The Luxembourg Minister of Family, Corinne Cahen, has announced that the government is currently preparing a revision of the law concerning pension prices of homes for the elderly and the reform of family allowances after the LCGB trade union aired their grievances against recent increases at a meeting with the Minister on Monday.
During the meeting, the LCGB reiterated its call for pension prices to be analysed in-depth with a view to making them more transparent for both establishments in the sector as well as beneficiaris of the system, before claiming that the recent growth in pension prices has hit retirees hard as their income has simultaneously stagnated.
From 2013 to 2015, pensions adjustment was removed and led to a 0.5% increase on 1 January 2016. Meanwhile, the last indexation was incurred in autumn 2013, meaning that the increases imposed by retirement homes and pensions created a financial burden on the people being looked after.
The LCGB has subsequently requested an adaptation to the legal framework regarding geriatric care through the National Solidarity Fund (FNS) in order to cater earlier and more suitably to the people concerned. The trade union claimed that the legal framework has not adapted to the reality on the ground since 2004, meaning that the state contribution and its base calculation are no longer sufficient.
Minister Cahen stated that a revision of the law is underway to introduce quality standards for supported housing, with plans to make pension prices more transparent by analysing various components. A revision of the legal framework of geriatric care could also be on the cards, particularly to ensure that pension prices exceeding the limits prescribed by law would not be charged to people benefitting from FNS state aid. Although the LCGB welcomed the approach, the trade union urged the rapid implementation of the proposed reforms, claiming that delays would result in continued damage to the financial situation of the populations concerned.
The LCGB further stressed that the government should take into account critiques put forward by the State Council to adapt and improve the legislation on family benefits before passing it to the vote of the Chamber of Deputies, to which Minister Cahen responded that a series of amendments are indeed planned, including an increase in the age limit for the allowance for handicapped children.

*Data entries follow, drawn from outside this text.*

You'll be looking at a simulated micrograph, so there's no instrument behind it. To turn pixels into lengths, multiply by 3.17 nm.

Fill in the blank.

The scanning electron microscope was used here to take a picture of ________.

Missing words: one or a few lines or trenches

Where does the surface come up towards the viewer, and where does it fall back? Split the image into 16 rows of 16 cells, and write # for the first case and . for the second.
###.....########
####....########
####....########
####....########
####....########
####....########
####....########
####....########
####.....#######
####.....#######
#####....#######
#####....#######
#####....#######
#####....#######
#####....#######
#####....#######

According to the LCGB, the family benefits reform should be passed before the summer holidays, provided that the last amendments were notified in good time by chamber professionals and the State Council. An informaton campaign for the general public has been planned for the day after the vote in the Chamber of Deputies as the family benefits reform will be applied on the first day of the month following the publication of the new law. Taking this into consideration, the LCGB claimed that families would not have enough time to learn about the changes between the launch of the government campaign and the entry into force of the reform.